The Hindu faith is rooted in ancient Vedic philosophy with its inherent ideas of karmic law or the law of retribution — what you sow, you reap; also, what you send out comes back. These ideas dovetail into the Law of Attraction because what you think about most is what you draw into your life experience. Throughout an average day in your life, are you thinking lovingly of the welfare of others or falling into a pattern of criticizing others for everything that makes you unhappy and stressed out? According to the tenets of Hinduism, your thoughts are as powerful as a spoken word. Words, like your actions, are creating your karma, and when the elements are ripe for those words and actions to bear fruit (whether good or bad), they will.
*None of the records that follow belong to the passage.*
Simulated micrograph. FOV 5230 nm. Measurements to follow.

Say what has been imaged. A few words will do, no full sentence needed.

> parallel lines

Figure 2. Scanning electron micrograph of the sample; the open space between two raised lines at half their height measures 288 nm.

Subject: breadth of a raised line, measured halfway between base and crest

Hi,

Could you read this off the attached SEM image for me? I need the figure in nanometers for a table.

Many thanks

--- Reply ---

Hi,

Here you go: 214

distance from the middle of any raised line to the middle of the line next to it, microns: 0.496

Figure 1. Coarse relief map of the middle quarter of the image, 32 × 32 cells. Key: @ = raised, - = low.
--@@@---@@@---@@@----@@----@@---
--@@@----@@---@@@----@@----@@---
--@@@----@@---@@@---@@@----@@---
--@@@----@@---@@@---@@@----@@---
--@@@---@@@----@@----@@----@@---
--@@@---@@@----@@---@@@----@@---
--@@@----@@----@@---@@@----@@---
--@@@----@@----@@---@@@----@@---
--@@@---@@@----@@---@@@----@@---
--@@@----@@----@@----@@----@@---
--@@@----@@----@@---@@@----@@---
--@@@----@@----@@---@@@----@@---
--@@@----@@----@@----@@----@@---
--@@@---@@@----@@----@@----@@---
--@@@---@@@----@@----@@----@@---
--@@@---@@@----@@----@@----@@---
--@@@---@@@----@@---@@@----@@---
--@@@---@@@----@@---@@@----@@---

Although Hinduism is considered a polytheistic religion with as many as 33 million gods and goddesses, it teaches that at the core of all living things is Brahman, the one god who is really three gods in one — Brahma (the creator), Vishnu (the sustainer), and Shiva (the destroyer or one who brings about dissolution). Other gods and goddesses are simply manifestations of the One; this concept is summed up as unity of the Godhead.
Hindus achieve enlightenment through attunement to and alignment with the indwelling God. By becoming enlightened, individuals can attain release from the endless cycle of reincarnation, which takes place because of the karma they have created. In their spiritual work and practices, Hindus endeavor to transcend thinking in terms of duality or opposites.
The Law of Attraction principle that good thoughts and actions return good things to the doer while bad thoughts and bad actions bring more negativity and misery is an example of duality thinking. The idea that from one Source all things come and at their core those things are God is another example of the transcendence of duality of thought. One sees unity in the many. The following is a list of beliefs that are common to many Hindu sects.
There is one Supreme Reality (Brahman) and ultimately all souls will realize it as Truth.
The reality of human existence is that it is nothing more than a dream in the Divine Mind.
There are many different paths to the realization of Brahman.
Karma is created by a person's thoughts, words, and deeds (for good or bad) that cause the soul to reincarnate; reincarnation will continue until a soul's karma is exhausted.
Ignorance of the innate divine nature of humans and the unity of all things creates dualistic thinking.
Salvation (moksha) comes about in three ways: works, knowledge, and devotion.
Nirvana is the complete liberation from karma, endless cycles of birth and death, and dualistic thinking.
Liberation takes place when an individual loses her sense of self that is separate from God and instead becomes completely absorbed into the reality of the Supreme Godhead.
Spiritual well-being for most Hindus comes as a result of living a clean and decent life, observing ahimsa or nonviolence, serving their families, performing dharma (their worldly duties) and sadhana (spiritual practices) in the right way, and showing respect for all life forms as sacred things. Most Hindus are vegetarians. Also, they often place high value on selfless service to others. Respect for elders is culturally ingrained in most Hindus. Mohandas Gandhi, a famous Hindu, once said that we must be the change that we seek in the world. Many Hindus seek to create a better world by first turning to the divine within to change themselves before trying to effect change in the world.
Exercising Power over Nature
Certain Hindu yogis, sages, siddhis, and holy persons through the ages who have committed their lives to the pursuit of truth have purportedly been able to travel through time and space at will, shrink or expand in size, abstain from food and water without damage to their physical bodies, control their heartbeat and breath, effect miracle healings, and instantly produce tangible objects through the power of thought. Some sources say the Law of Attraction finds resonance or has roots in tenets of Hinduism and shares the belief that an underlying unifying force of energy in the cosmos governs all that exists.
Chanting, Prayer, and Devotional Practice
Hindu spiritual practice consists often of daily puja or worship at the shrine of the ishtadeva (one's chosen deity or form of God). To focus the mind on the spiritual realms and God, the devotee might chant a mantra or the word Om, considered to be the cosmic sound of vibration in creation. Similarly, the core of the Law of Attraction might be summed up as thoughts having vibrations and those vibrations attract similar vibrations. To Hindus, even the name by which you are called sets up a vibration for your life.
Scholars have dated the origins of the Hindu religion to roughly 4000 B.C. to 2200 B.C., whereas circa 2500 B.C. has been suggested as the date for the Old Testament story about the flood and Noah's ark.
Doing an Anusthan
To attain a specific spiritual result, a devotee, often with the guidance of a teacher or guru, will undertake a penance or fasting or an anusthan (specific practice often coupled with chanting, visualization, fasting, pilgrimage, or other action). This is not too different from working with the Law of Attraction with clear intent and conviction to manifest a specific result.